Bernard/Manny (Black Books)
Spoilers: entire series
Personal Website: dress_fic
So said the lovely Sarah (nerdcakes) when contemplating Black Books slash: “Bernard/Manny is practically canon anyway. Writing it would be like writing out the alphabet.” The thing about writing about these two is that if you’ve actually watched the show, you don’t need me to explain why they’re so very very gay. But hell, let’s go and state the obvious anyway.
Let’s look at their names to begin with. Bernard Black and Manny Bianco (means white, people) – well, do I have to spell it out for you? Bernard’s the cranky one, the grumpy Irish wine-guzzler who can’t function without approximately “eighty bajillion” cigarettes a day, someone who runs a bookshop but utterly detests his customers. Manny is sweetness and light – well, not quite, but he’s the closest thing to a pure innocent soul that Black Books offers. Manny is great with the customers. Manny doesn’t drink quite as much as Bernard does. Manny swallowed The Little Book Of Calm this one time. He also looks like Jesus and scared away some Bible-toting folk when they called at the shop. Bernard is dark-haired and foul-tempered; Manny is fair-haired and easy-going. If ever there was a more obvious example of opposites attracting, I haven’t heard of one.
The third member of the Black Books trio is the lovely Fran, who – unusually – is not a romantic interest for either of the men. She does sometimes go out on dates but she isn’t great with the relationship thing, really, and in any case we don’t care too much about that. (We do see her on this one date being surprisingly quick to discover that he’s gay; considering she spends most of her time around Bernard and Manny… well, let’s not make too many assumptions right away, shall we? Though they are clearly having the sex.) Fran slept with Bernard once but he’s not allowed remember it; she’s a good friend to both of them and intervenes whenever they’re having trouble – convincing Bernard not to fire Manny after his first day, and trying to ease the tension in general.
Fran: “You know, if you two did something relaxing together maybe things wouldn’t be so tense around here.”
Bernard: “What, you mean that every time we bicker we should have sex?”
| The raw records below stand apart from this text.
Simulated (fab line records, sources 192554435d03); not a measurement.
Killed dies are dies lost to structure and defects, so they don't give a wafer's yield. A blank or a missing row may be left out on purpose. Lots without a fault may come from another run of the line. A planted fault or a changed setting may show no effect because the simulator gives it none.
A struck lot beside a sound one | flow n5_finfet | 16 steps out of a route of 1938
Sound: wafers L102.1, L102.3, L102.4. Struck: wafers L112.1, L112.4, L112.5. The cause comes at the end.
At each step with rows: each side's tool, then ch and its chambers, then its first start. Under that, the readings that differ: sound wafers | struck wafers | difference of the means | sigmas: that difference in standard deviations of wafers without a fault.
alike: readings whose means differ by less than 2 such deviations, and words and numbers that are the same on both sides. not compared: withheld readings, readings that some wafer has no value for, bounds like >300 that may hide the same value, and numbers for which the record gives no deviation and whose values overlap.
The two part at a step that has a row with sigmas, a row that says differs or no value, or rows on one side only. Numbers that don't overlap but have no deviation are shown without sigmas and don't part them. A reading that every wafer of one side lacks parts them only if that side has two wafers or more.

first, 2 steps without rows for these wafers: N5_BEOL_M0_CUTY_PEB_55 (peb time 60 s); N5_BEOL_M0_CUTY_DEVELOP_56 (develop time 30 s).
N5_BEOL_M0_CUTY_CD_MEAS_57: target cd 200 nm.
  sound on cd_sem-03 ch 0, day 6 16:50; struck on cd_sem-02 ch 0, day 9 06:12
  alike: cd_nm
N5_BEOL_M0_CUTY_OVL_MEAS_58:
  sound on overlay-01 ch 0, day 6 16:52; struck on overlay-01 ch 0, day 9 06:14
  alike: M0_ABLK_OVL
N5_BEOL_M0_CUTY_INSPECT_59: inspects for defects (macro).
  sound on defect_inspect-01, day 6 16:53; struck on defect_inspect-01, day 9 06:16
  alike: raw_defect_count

Well, gosh, let’s not jump to conclusions there, Bernard. Though personally I think that’s exactly what Fran means. She is, after all, the one who encourages Manny to move into Bernard’s spare room. Manny, to make it clear, is not homeless. He does, one can assume, have a home prior to starting to work for Bernard. He was an accountant, for goodness’ sake. Then – after Bernard “rescues” him from a fight with three guys by bringing their wrath upon himself (really a selfish gesture; Bernard wants to be injured so that he can avoid doing the accounts) – Manny brings him back to the shop, and takes care of him, and then comes to work for him. It’s the classic romance scenario – the brave knight intervenes in a battle, but is wounded in the process, and then is nursed back to health by the grateful, devoted servant.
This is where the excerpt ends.